If I were a commander, I would park those tools and look at the situation and so on. The thing that I think is important....
Again, I assume, Mr. Chair, that members of Parliament, certainly at this committee, understand that Canadian Forces spend an awful lot of money and time training military staff officers to answer the question you just asked: what shall we do? Bongo, bongo, we're all going to the Congo. Okay, where is the Congo? They sit down and they have....
I just came from the Canadian Forces College in Toronto, where I was giving lectures two days ago. These officers are trained throughout their entire experience, from rank to rank, to do an appreciation of the situation. What are we facing? What tools do we need? What are the circumstances? Is it hot or is it cold? Is it Norway or is it the Congo? They draw up a sensible plan of operation and then adjust it when they get into the thing. It's the whole business of military staff planning for operations.
I'll take a minute to illustrate this point. I worked as an adviser to the inquiry into the deployment in Somalia. One of the things I thought was very interesting in the testimony and in the report is also something I would suggest the committee might take a look at in relation to your question. It's the section in the report that deals with operational preparedness. One of the first findings of the inquiry in relation to launching that mission into Somalia was that there was no problem in the way the military go about assessing how much they need, how many people they need, what they need to go into a mission. The process is fine.
The second finding was they didn't do any of it, or the parts that they did do were arbitrarily dismissed by bureaucrats and general officers and other people. They just grabbed something out of the air and said, “Let's go to Somalia.”
The answer, and what I would encourage Canadians to insist on, is a very highly skilled and trained military staff that can answer these questions before you go on an operation.

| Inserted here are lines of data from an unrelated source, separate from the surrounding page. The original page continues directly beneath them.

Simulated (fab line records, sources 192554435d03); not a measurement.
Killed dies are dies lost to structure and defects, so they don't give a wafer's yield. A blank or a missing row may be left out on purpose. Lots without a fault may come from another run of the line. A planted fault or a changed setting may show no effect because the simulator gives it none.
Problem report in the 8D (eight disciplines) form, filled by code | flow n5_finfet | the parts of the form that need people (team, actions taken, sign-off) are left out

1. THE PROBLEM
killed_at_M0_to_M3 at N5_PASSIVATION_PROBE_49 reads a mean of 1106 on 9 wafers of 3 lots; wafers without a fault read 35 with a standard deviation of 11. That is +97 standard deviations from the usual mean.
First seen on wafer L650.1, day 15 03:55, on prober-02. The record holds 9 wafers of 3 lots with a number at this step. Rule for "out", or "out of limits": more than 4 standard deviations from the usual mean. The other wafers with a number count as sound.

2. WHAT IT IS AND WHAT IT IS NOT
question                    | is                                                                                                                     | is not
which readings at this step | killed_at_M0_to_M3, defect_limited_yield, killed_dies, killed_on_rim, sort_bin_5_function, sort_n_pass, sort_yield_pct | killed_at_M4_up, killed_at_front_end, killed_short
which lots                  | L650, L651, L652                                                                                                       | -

My last point, Chair, is that the only thing I regretted about the Somalia inquiry was that it was held after the troops came back. It should have been held before they went over. The House should have called commanders, politicians, and others to the table and said, “Do you know what the mission is? Have you got enough stuff? Do you know your rules of engagement?” When somebody is looking over your shoulder, that makes people--at least in my case, anyway--pay attention.
So we shouldn't be examining, with respect to everybody, the detainee issue now--years later. We should have looked at that before we went overseas, just to be current.